Facebook said Thursday it's releasing new data that could help researchers improve artificial intelligence systems so they're less biased and more fair.
AI is already being used in various tech products from self-driving cars to facial recognition. While technology can make our lives easier, civil rights groups have raised concerns that biased AI systems could harm minorities. Studies have shown, for example, that have a harder time identifying women and darker-skinned people.
Part of the problem could lie in the data that tech workers use to train computer systems.
"These biases can make their way into data used to train AI systems, which could amplify unfair stereotypes and lead to potentially harmful consequences for individuals and groups -- an urgent, ongoing challenge across industries," Facebook's AI researchers said in a blog post on Thursday.
To help tackle fairness and bias in AI, Facebook said it paid more than 3,011 people in the US of different ages, genders and skin types to talk about various topics and sometimes show different facial expressions. A total of 45,186 videos of people having unscripted conversations were included in this data set known as Casual Conversations.

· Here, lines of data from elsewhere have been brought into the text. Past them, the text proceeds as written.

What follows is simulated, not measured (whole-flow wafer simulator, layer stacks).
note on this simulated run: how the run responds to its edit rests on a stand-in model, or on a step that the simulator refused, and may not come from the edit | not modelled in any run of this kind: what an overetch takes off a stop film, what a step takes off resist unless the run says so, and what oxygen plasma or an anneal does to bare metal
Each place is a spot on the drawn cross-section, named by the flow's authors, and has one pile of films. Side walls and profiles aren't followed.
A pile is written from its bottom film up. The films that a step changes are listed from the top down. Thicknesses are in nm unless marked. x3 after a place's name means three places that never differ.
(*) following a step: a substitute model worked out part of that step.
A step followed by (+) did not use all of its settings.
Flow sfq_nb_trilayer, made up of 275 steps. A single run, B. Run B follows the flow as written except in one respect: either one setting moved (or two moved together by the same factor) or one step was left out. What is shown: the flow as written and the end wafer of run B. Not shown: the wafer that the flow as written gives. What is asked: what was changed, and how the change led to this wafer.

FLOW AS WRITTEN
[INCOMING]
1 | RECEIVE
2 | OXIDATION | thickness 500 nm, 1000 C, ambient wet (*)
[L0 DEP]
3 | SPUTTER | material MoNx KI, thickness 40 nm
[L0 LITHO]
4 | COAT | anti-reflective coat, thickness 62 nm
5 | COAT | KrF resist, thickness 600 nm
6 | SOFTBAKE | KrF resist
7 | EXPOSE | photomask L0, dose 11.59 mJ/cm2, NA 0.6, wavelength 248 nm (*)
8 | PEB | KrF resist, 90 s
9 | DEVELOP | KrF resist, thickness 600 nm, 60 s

Participants also provided their own age and gender, which is likely more accurate than relying on a third party or model to estimate this information. Rather than using images from a public database, people are being asked if they want to provide their data to improve AI and also have an option to remove their information, said Cristian Canton Ferrer, a Facebook AI research scientist. "It's a great example of a responsible kind data set," he said.
Trained annotators also labeled people's skin tones and different lighting conditions, which could impact how the color of a person's skin appears in a video. Canton Ferrer, who was using Facebook's video chat device Portal, said the data set could help researchers evaluate if a AI-powered camera has a harder time tracking someone with dark skin in a dimly lit room. People also have different accents, which smart speakers sometimes have a harder time recognizing.
"This is a first step," Canton Ferrer said. "Fairness is a very complex and multi-disciplinary kind of question, and you cannot answer just with one data set."